Sweet Deals: Save on Post-Easter Chocolate -- and Make It Last
We're about to enter the down cycle in the chocolate calendar, the long, empty space between spring's chocolate bunnies and fall's chocolate pumpkins. But the post-Easter lull also carries a bright side: starting today, all the leftover Easter candy is on a sharp markdown. And if you can resist the siren song of stale Peeps and jelly beans, it's a great time to stock up on discount chocolate.
To help you on your quest for provisions to get you through the summer, we've come up with a few tips for your post-Easter chocolate frenzy. From picking your candy, to storing it, to rehabilitating it, here is everything you need to know to keep yourself knee-deep in cacao from now till October!
Picking the Best Chocolate
When people are trying to pick the best chocolate, they stick with premium brands -- after all, it's hard to go wrong with Godiva, Perugina, or Green & Black. The trouble is that the best chocolates are also the first ones off the shelf -- and the last ones to be discounted.
Another reliable method is looking at the label. Good chocolate should only have a handful of ingredients: cocoa liquor (also known as cocoa mass, chocolate liquor, cocoa, or chocolate), sugar, cocoa butter, vanilla and soy lecithin (or some other emulsifier). In general, these ingredients should be as natural as possible: If your chocolate has a fat other than cocoa butter, for example, the flavor will suffer. Similarly, artificial vanilla, artificial sugars, and other additives will bring down the quality.
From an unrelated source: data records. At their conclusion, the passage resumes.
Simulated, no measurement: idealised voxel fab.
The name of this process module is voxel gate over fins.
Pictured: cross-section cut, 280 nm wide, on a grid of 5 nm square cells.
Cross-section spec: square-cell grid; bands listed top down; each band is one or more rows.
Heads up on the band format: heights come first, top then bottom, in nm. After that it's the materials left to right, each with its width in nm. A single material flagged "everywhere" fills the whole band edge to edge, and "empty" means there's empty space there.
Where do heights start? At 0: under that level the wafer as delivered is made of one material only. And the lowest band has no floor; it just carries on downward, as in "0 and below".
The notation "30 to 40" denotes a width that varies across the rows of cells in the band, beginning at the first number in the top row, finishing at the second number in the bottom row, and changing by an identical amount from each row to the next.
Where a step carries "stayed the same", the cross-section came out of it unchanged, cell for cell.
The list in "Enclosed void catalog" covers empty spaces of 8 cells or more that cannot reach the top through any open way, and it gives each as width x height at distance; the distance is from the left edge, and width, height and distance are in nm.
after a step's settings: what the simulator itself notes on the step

Picking the best chocolate is only worthwhile if you're also going to store it well. Chocolate should be kept in a warm (65 - 70 degrees F) area, out of direct sunlight and away from moisture. Generally speaking, it's not a great idea to keep chocolate in the fridge or freezer, as it can suffer from humidity and pick up bad flavors.
Restoring Your Chocolate
If chocolate is subjected to extremes of heat and cold, it may develop a grayish or whitish patina. This is called fat bloom or chocolate bloom, and is caused by fat or sugar migrating to the surface of the chocolate. Storing chocolate in a place with a consistent, moderate temperature should help keep chocolate bloom from happening. Keeping chocolate in an airtight container will also help.
If your chocolate blooms, don't throw it away! While the appearance is unattractive, the chocolate is still edible. What's more, if you melt it, the fat and sugar on the surface will mix back in. You can then use the chocolate for dipping fruit, topping ice cream, or -- if you're looking to get a start on the next holiday -- making Halloween treats!
One final warning: when buying chocolate, keep in mind that additional ingredients may not store as well as the chocolate itself. The whitish goo in the middle of Cadbury eggs can be especially problematic, and you may find that your delicious Easter treats have become a sticky, crystallized mess by mid-summer.